M2M Runs Deep
As both developers and users get more innovative, there seems to be no limit to the places M2M (machine-to-machine) technology can reach. One company has even developed an M2M solution that is going underground to monitor our nation’s most precious resource.
Using modules from Telit Wireless Solutions, www.telit.com, Schlumberger Water Services (SWS), www.swstechnology.com, is monitoring groundwater levels for cities, water boards, and mining applications worldwide. By installing groundwater-monitoring devices in wells, the Houston, Texas-based company can provide municipalities and water boards with realtime status regarding water depletion or the potential for flooding, salinization, and pollution.
Obtaining groundwater data wirelessly means personnel no longer have to physically visit wells to regularly record measurements—a huge benefit since wells are often located in inhospitable places that can be dangerous to visit or in cities where wells are not easily accessible. Now, groundwater levels can be monitored in realtime remotely from a PC or mobile device.
SWS’s solution is called the Diver-NETZ, a complete wireless system that combines M2M modules with SWS water monitoring devices. A SWS DXT radio device gathers data from a groundwater datalogger located inside a well and then sends that data wirelessly to a portable Diver-Gate gateway device. The gateway then sends the data via Bluetooth connection to a smartphone or PC. Downloaded data can be automatically sent to the office via the cellular network, where it can be analyzed and interpreted using desktop software.

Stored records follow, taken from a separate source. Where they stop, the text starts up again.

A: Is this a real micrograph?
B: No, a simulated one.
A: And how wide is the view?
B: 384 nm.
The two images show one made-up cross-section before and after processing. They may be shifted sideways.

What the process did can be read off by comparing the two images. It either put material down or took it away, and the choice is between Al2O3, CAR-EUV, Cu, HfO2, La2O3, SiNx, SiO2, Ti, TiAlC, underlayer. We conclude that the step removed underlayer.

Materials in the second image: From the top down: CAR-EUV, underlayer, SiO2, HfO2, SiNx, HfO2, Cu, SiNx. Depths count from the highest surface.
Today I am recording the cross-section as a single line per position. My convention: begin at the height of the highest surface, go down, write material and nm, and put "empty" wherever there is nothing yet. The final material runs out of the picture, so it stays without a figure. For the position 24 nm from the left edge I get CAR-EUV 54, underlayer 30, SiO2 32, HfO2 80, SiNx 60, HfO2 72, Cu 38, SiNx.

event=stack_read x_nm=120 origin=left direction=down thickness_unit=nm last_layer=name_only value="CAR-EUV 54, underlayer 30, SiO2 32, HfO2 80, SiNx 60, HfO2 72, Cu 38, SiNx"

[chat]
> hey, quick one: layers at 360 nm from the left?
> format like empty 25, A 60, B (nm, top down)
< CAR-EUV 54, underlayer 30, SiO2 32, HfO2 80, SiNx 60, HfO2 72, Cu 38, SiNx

To address different customer needs, SWS and Telit developed both a mobile solution for smartphones or field PCs and a stationary solution.
In the mobile solution, the Diver-DXT, equipped with a gateway using Telit’s ZE60 low-power module, transmits groundwater data via radio frequencies to the Diver-Gate (M) mobile device. The Diver-Gate(M) uses Bluetooth technology to transmit the data to a smartphone, where users can either forward the relevant data to an SWS server or work directly on-site.
For the stationary or fixed network solution, several Diver-DXT devices transmit the data to a central, stationary Schlumberger Diver-Gate(S) device. The cellular Diver-Gate(S) device is equipped with a gateway solution, including the ZE60 and a Telit GC864-Quad V2 module, to transmit the data via GSM/GPRS to a SWS server.
According to Peter Westerhuis, general manager at SWS, the short-range modules eliminated the need for the Diver-DXT device to be certified by a service provider, while also allowing for free data transmission, which kept customer prices low. “Therefore, we decided to realize our solution with a combination of license-free frequencies and GSM/GPRS,” Westerhuis says.
Currently, data from the SWS wireless groundwater monitoring systems are being used by several municipalities and water boards in the Netherlands to reduce risks from flooding, as well as for long-term planning and development. The system is also being used in pilot projects to monitor the effects of treated waste/sewage water injected into an aquifer, while mining companies in Florida and Chile are wirelessly monitoring groundwater supplies required for extraction.
In addition, the M2M solution has the ability to detect salinity levels, which rise as drinkable water is depleted, and temperature, which can act as an alert to various pollutants if it rises. “With the increasing human population and the effects of climate change, regular and reliable measuring and monitoring of groundwater levels is becoming even more significant than before,” Westerhuis says.
While this is yet another example of the unlimited potentials of M2M, in this case, the benefits go even deeper. Instead of providing mere efficiencies, the solution could, in fact, benefit society as a whole.